TWO teenage girls who lied when giving evidence in court narrowly escaped going to jail
Chanelle Norman, 18, and a 16-year-old girl, who cannot be named for legal reasons, admitted perjury when they appeared before the Royal Court yesterday. They claimed that they had done it because they had been threatened.
Each of the girls was sentenced to 200 hours of community service.
Judge Russell Finch said not sentencing the pair to six months’ youth detention was an act of mercy and that the defendants’ youthfulness had played a part in the decision.
‘If you were a bit older you would have gone straight inside today.
‘You have escaped by the skin of your teeth, just by the skin of your teeth.
‘If you don’t do all the hours you will go down.
‘I will remember your faces and your names and I never want to see you here again.
‘It’s a very narrow escape and you can thank your lucky stars.’
They perjured themselves in the Magistrate’s Court in July.
It heard that the pair were back- seat passengers in a car that was involved in a high-speed police chase on 5 May.
When police caught the car, the driver ran off, but the two women were found nearby.
At the police station later that day they each gave a written statement saying that Randy Machon, Norman’s former boyfriend and father of her child, had been driving.
As a result Machon was charged with a number of motoring offences including dangerous driving, failing to stop and driving without insurance.
The matter went to court on 24 July, but when the younger woman, who was 15 at the time of the incident, entered the courtroom she said that she did not want to give evidence.
She was treated as a hostile witness but her recollection of the events was incoherent and she claimed that she had been drunk when she made her original statement to police.
Norman also claimed she had been drunk and that she had no recollection of what happened.
At one point she also said she had not been in the car.
As a result, the magistrate acquitted Mr Machon.
On 2 August, the younger of the pair was arrested and questioned on suspicion of committing perjury as was Norman on 30 August.
In interviews, the pair insisted they had been drunk when making their original statements.
However, on 23 October, Norman went to police and admitted that her statement of 5 May was the truth and that the reason she had failed to give proper evidence in court was because others had threatened her.

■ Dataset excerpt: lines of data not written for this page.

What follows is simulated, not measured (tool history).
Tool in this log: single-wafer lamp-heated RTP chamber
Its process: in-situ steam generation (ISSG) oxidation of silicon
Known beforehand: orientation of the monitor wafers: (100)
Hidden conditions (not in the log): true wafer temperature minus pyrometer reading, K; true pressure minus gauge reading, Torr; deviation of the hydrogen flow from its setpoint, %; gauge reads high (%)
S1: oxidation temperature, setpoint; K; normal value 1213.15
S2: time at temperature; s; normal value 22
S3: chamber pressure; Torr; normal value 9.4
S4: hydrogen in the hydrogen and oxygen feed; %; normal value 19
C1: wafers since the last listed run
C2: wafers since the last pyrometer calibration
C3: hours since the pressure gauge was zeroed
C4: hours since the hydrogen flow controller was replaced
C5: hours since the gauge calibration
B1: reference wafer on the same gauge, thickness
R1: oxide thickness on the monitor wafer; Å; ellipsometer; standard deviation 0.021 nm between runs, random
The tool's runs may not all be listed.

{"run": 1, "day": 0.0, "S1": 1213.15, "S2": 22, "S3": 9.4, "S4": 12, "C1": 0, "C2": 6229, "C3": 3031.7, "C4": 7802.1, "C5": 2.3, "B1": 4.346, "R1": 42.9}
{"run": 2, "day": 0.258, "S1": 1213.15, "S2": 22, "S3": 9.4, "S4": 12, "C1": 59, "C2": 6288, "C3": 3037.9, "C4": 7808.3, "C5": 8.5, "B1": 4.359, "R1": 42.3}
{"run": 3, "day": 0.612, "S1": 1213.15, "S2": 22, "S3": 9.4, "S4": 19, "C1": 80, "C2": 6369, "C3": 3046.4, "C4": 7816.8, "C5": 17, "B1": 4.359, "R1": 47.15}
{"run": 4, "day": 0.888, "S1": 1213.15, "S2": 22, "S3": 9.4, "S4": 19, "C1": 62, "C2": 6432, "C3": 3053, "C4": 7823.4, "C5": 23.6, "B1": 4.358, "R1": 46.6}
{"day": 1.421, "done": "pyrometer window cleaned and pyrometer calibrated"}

On 13 February, the younger woman also went to the police station and did the same.
She claimed she had been threatened and intimidated and did not want to be labelled ‘a grass’.
Advocates Chris Green and Rachel Eeles, who represented the two, argued that the offence was not highly sophisticated and that they had only chosen to take that cause of action because they were scared what might have happened to them if they had told the truth.